Reserve Bank Governor Lesetja Kganyago told South Africans on Thursday that the bank’s monetary policy committee (MPC) decided to increase the repo rate by 25 basis points to 4%, with effect from January 28.
The move was in line with market expectations.
Kganyago said four members of the MPC preferred an increase while one member wanted the rate to remain unchanged at 3.5%.
The announcement follows the US Federal Reserve’s decision to keep the policy rate unchanged.
However, for South Africa there were expectations that rates would increase for two reasons: the first being last month’s multi-year high consumer price inflation (CPI) which accelerated to 5.9% year-on-year from 5.5% in November, the highest since March 2017 as well as some expectations that the US Federal Reserve will start its policy interest rate normalisation process (the process of increasing interest rates) in March.

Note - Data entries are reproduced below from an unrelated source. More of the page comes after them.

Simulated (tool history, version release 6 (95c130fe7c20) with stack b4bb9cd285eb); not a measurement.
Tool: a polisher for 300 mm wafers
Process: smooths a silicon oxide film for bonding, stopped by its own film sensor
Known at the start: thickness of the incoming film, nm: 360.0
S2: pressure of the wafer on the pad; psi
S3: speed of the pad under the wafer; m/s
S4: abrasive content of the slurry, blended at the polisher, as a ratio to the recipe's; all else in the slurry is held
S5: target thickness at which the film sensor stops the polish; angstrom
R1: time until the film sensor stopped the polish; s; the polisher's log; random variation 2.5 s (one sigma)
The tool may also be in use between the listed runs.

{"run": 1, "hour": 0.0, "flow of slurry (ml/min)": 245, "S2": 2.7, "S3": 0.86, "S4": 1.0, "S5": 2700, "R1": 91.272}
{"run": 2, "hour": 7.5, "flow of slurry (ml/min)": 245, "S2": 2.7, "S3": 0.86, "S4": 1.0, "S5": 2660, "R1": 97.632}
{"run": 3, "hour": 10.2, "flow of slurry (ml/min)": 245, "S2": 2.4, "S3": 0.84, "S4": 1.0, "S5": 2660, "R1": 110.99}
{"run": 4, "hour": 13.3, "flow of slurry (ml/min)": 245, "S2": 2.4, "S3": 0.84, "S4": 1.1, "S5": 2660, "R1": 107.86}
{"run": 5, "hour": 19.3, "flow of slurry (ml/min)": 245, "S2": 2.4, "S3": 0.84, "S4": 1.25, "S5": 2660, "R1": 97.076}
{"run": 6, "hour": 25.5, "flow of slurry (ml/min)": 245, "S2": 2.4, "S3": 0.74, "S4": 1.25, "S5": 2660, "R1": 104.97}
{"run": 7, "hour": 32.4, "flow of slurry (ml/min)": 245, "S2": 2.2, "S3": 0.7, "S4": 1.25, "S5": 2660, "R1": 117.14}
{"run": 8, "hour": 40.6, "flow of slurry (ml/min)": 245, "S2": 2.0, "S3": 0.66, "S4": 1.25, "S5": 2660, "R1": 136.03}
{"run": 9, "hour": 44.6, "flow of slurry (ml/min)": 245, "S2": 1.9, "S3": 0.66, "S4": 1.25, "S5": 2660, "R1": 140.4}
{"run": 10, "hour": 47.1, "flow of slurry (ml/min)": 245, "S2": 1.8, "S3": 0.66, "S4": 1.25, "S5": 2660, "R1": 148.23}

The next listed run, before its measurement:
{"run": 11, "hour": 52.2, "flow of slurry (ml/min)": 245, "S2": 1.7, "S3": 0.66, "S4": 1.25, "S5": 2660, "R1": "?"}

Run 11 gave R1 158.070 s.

In his MPC statement, Kganyago said that over the past year and into this year, global supply shortages and strong demand have caused a wide range of prices to accelerate, including raw materials, intermediate inputs and food.
He said as a result of this, consumer prices in major economies have also been revised higher – 3.1% in both last year and this year, up from 2.9% and 2.4%, respectively.
Kganyago said oil prices were also revised up for this year, with fuel price inflation revised higher at 13.7%, up from 4.6%.
Other upward revisions included local electricity price inflation revised up to 14.5% from 14.4% last year, headline inflation also revised higher to 4.9% from 4.3% for this year and core inflation, which sat at 3.1% last year but revised higher this year from 3.7% to 3.8%.
This is why risks to the inflation outlook have been assessed to the upside, said Kganyago.
He added that global producer price and food price inflation have also continued to come out higher in recent months and could do so again. Kganyago said:
“Electricity and other administered prices continue to present short- and medium-term risks. Given the moderate medium and long-term inflation projections set out above, higher domestic import tariffs, stronger services inflation, and higher wage demands present additional upside risks to the inflation forecast,” said Kganyago.
The governor also warned of a “particular risk” that could further impact inflation, highlighting the “possibility of a faster normalisation of global policy rates. This [rate normalisation risk] is currently built into the forecast which assumes some rate hikes to begin around June this year.
“Added to this is the risk that quantitative tightening which will occur more quickly than previously expected, leading to stronger capital flow reversals from riskier assets such as emerging market debt.” He said:
Kganyago added that the Reserve Bank forecasts also showed that in the near term, headline inflation increased well above the mid-point of the inflation target band, and only returns close to the mid-point in the fourth quarter of this year.
FNB chief economist Mamello Matikinca-Ngwenya told City Press that in its previous statement, the MPC highlighted that given the expected trajectory for headline inflation and upside risks, the committee said a gradual rise in the repo rate would be sufficient to keep inflation expectations well anchored and moderate the future path of interest rates.
Matikinca-Ngwenya said in aligning with this statement, the Reserve Bank’s Quarterly Projection Model projected 25 basis points hikes in each quarter of this year.
“After leaving interest rates unchanged at their historically low level since July 2020, the MPC eventually started the interest rate hiking cycle in November last year – increasing the repo rate by 25 basis points to 3.75%.
“The decision to increase the repo rate was in line with our expectation. At this stage, our view is that in this hiking cycle, the Reserve Bank will likely proceed with caution and avoid choking the ongoing fragile economic recovery, while firmly balancing the need to keep inflation expectations anchored,” she said.
Hugo Pienaar, the Bureau for Economic Research chief economist, said the higher-than-expected CPI print added to the case for a Reserve Bank rate hike.
Pienaar said given a deteriorating outlook for consumer inflation, the bureau predicts three further 25 basis point hikes this year – 1% in total.
Alexander Forbes chief economist Isaah Mhlanga said following the release of Statistics SA’s inflation figures last week that showed that last month’s CPI accelerated to 5.9% year-on-year, the central bank had no choice but to raise rates.
“Not because of this CPI print but because the factors driving CPI up will remain in place and keep it elevated for some time to come and the Reserve Bank must respond.
“The big question is whether supply side driven inflation will pass through to demand pull inflation, through workers demanding higher wages and then spending more with those wages,” he said.
Mhlanga added that the Reserve Bank had indicated 25 basis point increases in the repo rate in each of quarter of this year and next year.